Sunday, 26 February 2017


When someone recently referred to me as a 'dinosaur', they were suggesting I am reluctant to take on new technologies and changes. As 'dinosaur' is first used in this context in 1952, thus isn't it about time they found a new one?

Used in its better-known context it was coined in 1841 and coined by Sir Richard Owen from the Greek deinos sauros 'terrible lizard'. Something of a misnomer as dinosaurs are not lizards but are reptiles which could be said to be another translation. The term saurus is common to many of the names, its origins are unclear but may be related to saulos 'twisting, wavering'.

Scientists have identified more than one thousand non-avian species. Clearly that is far too many to define etymologically but here follows a selection of the better-known types.

Allosaurus were first identified in 1877 by Othniel Charles Marsh who, rather unimaginatively, named it from the Greek allos saurus 'different lizard'.

Ankylosaurus was first named in 1907. This armoured creature is named from the Greek ankylos saurus or 'curved lizard' and a reference to the shape of the ribs, the first part of the creature to be discovered.

Brachiosaurus is another from the Greek, where brakhion saurus literally means 'arm lizard' and a reference to its front limbs being much more evident than the rear.

Brontosaurus were first named in 1879, where the Greek bronte saurus referred to this as the 'thunder lizard'. While Brontes was the name of a Cyclops in Greek mythology, both share a root in Proto-Indo-European bhrem meaning 'growl'.

Hadrosaurs were named as such in 1865, where Greek hadro saurus describes the 'stout lizard'.

Iguanodon dates from 1825, a composite noun taking 'iguana', itself the local Arawakan name for the creature, and the Greek odonys 'tooth'.

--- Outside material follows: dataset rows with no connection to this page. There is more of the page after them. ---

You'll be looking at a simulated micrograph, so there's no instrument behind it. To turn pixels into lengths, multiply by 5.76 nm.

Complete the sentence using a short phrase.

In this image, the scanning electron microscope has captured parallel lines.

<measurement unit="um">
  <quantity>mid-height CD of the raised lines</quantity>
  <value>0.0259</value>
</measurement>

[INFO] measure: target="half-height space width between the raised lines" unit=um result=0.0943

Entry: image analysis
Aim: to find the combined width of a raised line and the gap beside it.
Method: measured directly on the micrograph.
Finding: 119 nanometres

Megalosaurus almost speaks for itself, the Greek megas saurus meaning 'great lizard'.

Mosasaurus is the marine dinosaur seen in Jurassic World and named from the Latin Mosa and Greek saurus describe 'the lizard found near the river Meuse' near Maastricht.

Stegosaurus is first identified in 1892 and named from the Greek stegos saurus, literally 'rood lizard'. This refers to the armour plates which instantly identify the creature, the first element having changed little since Proto-Indo-European steg 'having a roof'.

Diplodocus is from the Greek diplos dokus, quite literally 'double beam' and a reference to the doubling of the bones beneath the long tail.

Tricertops, first identified in 1890, is named from the Greek tirkeratos ops meaning 'three-horned face'.

Tyrannosaurus, first named in 1905, comes from the Greek tyrannos saurus 'tyrant lizard'.

Velociraptors were named in 1924, with the Latin velox raptor 'speedy, swift robber'.